It is likely that users will want to compute c(M) for an array of masses and/or redshifts, so we should keep this in mind when writing code.

To do items here:

[ ] identify mass-concentration relations that we should use (e.g. Bhattacharya, Duffy, Bullock, Ludlow, Child, Diemer).
[ ] pick one and implement it well
[ ] implement the rest
[ ] test them against Colossus

5. Halo bias

At large scales, halos cluster proportionally to matter. To first order, the halo bias is only mass and redshift dependent, and there exist a few models out there for the halo bias. We should implement them, since they appear in, e.g. cluster lensing, cluster clustering, HOD models, and probably more places. Also, they are very simple to implement.

Just like for concentration, users will want b(M,z) at arrays of masses and redshifts.

The to do list:

[ ] identify halo bias relations people want to use (Tinker 2010 main text and appendices, Sheth & Tormen)
[ ] implement one well
[ ] implement the rest well
[ ] find implementations to test against and do so. The cluster_toolkit has the Tinker halo bias implemented, and would be a good baseline for that.

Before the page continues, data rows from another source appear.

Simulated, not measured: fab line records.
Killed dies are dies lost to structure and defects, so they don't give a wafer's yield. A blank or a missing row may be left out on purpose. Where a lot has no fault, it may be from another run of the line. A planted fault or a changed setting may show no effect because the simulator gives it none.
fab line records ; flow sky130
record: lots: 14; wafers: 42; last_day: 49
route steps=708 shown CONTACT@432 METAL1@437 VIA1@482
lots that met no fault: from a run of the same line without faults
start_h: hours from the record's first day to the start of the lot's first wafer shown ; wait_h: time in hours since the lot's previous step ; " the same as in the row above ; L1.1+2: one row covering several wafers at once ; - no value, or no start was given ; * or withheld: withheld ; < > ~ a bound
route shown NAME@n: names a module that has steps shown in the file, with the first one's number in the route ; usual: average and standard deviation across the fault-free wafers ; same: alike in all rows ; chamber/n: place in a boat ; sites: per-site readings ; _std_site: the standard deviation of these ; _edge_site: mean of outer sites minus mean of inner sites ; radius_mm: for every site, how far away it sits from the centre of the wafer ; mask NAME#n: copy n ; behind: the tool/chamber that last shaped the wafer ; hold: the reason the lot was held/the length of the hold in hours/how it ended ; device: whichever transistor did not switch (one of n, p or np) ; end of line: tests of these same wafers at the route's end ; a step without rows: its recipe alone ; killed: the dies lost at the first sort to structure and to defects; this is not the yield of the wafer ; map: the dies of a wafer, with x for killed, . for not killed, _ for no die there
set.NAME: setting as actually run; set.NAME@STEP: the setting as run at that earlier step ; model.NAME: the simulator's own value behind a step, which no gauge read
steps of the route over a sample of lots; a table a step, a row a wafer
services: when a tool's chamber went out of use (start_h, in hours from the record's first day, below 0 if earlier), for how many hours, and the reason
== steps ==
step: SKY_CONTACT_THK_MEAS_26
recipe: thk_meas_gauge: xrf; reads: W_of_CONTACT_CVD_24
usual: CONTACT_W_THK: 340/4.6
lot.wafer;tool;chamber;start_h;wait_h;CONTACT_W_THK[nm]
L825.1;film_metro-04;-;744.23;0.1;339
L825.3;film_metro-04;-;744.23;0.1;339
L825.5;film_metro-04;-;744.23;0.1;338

@villarrealas has implemented some of these in the ccl_massfunc.c file, but the halo bias should be pulled out into its own file.

6. Halo correlation functions

Halos cluster. Therefore, we should implement halo-matter cross correlation functions (xi{hm}) and halo autocorrelation functions (xi{hh}). Thankfully, this is easy to do and we have all the tools already implemented. This is because, at small scales the halo-matter cross correlation function is proportional to the density profiles (\xi_{hm}(r,M) \propto rho(r,M)), while at large scales it is proportional to the halo bias times the matter autocorrelation function (b(M) xi_mm(r)). The halo autocorrelation is 0 at small scales (halo exclusion) and can usually be modeled as xi_hh(r, M1, M2) = b(M1)b(M2)*xi_mm(r).

Note: everything in the above paragraph has a redshift dependence that I’m dropping to save characters.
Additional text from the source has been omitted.